Plaintiff lawyers pursuing claims against Morgan Stanley through Finra have been frantically telephoning Jeffrey Erez in recent days to get the inside scoop on the award he just won for his clients.
Erez represents investor claimants who this month won a rarefied favorable Finra-panel ruling granting a request for sanctions based on allegations that the wirehouse attempted to conceal evidence. The panel ordered Morgan Stanley to pay $3.3 million to investors in Puerto Rican bond cases.
“I think Morgan Stanley might be facing this award again, particularly if somebody suspects they are withholding documents again. The lawyers would certainly think about what’s happened in the past to contextualize their arguments. I’ve already been contacted by a lawyer dealing with a Morgan Stanley case at Finra,” Erez, of Miami-based Erez Law, told FA-IQ.

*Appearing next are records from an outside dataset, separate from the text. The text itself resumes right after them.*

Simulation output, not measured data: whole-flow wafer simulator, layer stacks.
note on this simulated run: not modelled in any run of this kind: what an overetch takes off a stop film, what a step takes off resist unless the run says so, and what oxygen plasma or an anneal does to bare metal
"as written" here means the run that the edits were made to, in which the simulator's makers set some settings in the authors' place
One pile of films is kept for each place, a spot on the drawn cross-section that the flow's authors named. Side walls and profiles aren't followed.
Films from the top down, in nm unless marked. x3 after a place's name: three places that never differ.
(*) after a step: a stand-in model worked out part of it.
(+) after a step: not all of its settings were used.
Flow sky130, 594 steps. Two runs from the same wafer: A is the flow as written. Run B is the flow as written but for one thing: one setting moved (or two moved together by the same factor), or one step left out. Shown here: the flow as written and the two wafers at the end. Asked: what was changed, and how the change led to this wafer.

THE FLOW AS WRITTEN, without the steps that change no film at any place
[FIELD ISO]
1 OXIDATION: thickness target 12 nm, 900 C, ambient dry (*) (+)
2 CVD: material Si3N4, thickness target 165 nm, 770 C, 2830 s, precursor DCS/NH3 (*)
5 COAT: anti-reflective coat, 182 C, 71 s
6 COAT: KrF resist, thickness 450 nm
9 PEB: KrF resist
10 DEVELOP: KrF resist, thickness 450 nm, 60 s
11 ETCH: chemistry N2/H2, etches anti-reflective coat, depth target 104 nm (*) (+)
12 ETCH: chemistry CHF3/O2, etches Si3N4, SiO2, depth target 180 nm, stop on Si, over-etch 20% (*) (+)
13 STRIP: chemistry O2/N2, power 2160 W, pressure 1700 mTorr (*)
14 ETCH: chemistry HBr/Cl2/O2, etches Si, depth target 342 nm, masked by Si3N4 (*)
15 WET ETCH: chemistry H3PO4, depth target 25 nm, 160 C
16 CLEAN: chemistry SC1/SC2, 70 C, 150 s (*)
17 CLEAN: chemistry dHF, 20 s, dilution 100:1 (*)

Other lawyers who appear before Finra panels have tagged the sanctions ruling as unprecedented based on its size. One lawyer, who represents both defendants and plaintiffs at those panels, labels the ruling as an “embarrassment” for Finra and “an abuse of discretion” and a “vindictive” action by the three-judge panel that issued it.
If Morgan Stanley appeals the ruling to the federal court, it will likely be overturned as “not fair and unreasonable,” the same lawyer says.
Erez’s clients — Isabel Litovich-Quintana and Jose Torres — had claimed breach of fiduciary duty, negligence, fraud and breach of contract related to Puerto Rico bonds and closed-end bond funds and the use of a securities-backed loan, according to the final arbitration award document published by Finra.
The claimants had sought at least $2.7 million in damages, $515,624 in lawyers’ fees and $11 million in punitive damages, according to the document.
The Finra panel — three public arbitrators — ordered the wirehouse to pay $261,420 in compensatory damages to the claimants plus interest on the sum. But the bulk of the award -- $3 million -- was awarded based on sanctions for attempting to withhold evidence, according to the award document.
In explaining the amount, the panel alleged Morgan Stanley “failed to produce critical documents responsive to claimants’ discovery request and thereby concealed documents relevant to the central issues in the matter,” according to the award document.
"The panel took note of the extreme prejudice [Morgan Stanley’s] failure of compliance caused claimants’ counsel in preparing their case and asserting their claims without the withheld documents, which the panel deemed were highly relevant to the dispute in question, the central figure of which was the terminated employee whose related documents were being withheld," according to the award document.
A Morgan Stanley spokesperson told FA-IQ that they “strongly disagree with the panel’s award of monetary sanctions in this case, which we believe are unwarranted and excessive.”
But the same spokesperson declined to comment about any plans the wirehouse may have to appeal the ruling.
Ultimately, Erez and his clients retrieved all the documents from Morgan Stanley about the terminated employee, a financial advisor who wasn’t named as a defendant and no longer works in the industry, Erez says. But extracting that evidence from Morgan Stanley only occurred in staggered releases during 19 days of Finra hearings that took place over the course of three months, says the lawyer. “They didn’t comply all at once,” Erez adds.
The award captured the attention of legal veterans on both sides of investor-wirehouse battles.
Bradley Bennett, a former head of Finra enforcement now in private practice in Washington, D.C., who usually defends broker-dealers, describes the award as “very unusual — one of the biggest discovery sanctions I know of.”
Thomas Lewis, an attorney with Lawrenceville, N.J.-based Stevens & Lee, who represents both FAs and their employers, strenuously objects to the ruling.
“This is an embarrassment for a Finra arbitration panel. This is not a fair decision. The panel is completely off the rails,” Lewis says.
The panel could have awarded Erez’s clients the same amount in compensatory damages and in that scenario, Morgan Stanley would have little likelihood of success on appeal. But because the panel based the bulk of the award on sanctions for discovery violations, a court is likely to find that ruling unfair and unreasonable, Lewis says.
The panel appears to have decided to become “vindictive,” Lewis says. “There are other ways in arbitration to balance out a discovery violation,” he says.
The panel could have charged Morgan Stanley for the attorney fees and costs spent by the plaintiffs to pursue the withheld documents, he says. The panel also could have heaped all of the roughly $60,000 in costs for the hearings on Morgan Stanley, but instead its ruling splits those expenses in half, Lewis adds.
“I think this arbitration panel made a mistake. I don’t think any court will uphold the award. Finra needs to take a look at this award. It’s not good for plaintiffs and defendants,” Lewis says. About the panel: “They messed up. These arbitrators abused their discretion and misapplied the law,” he says.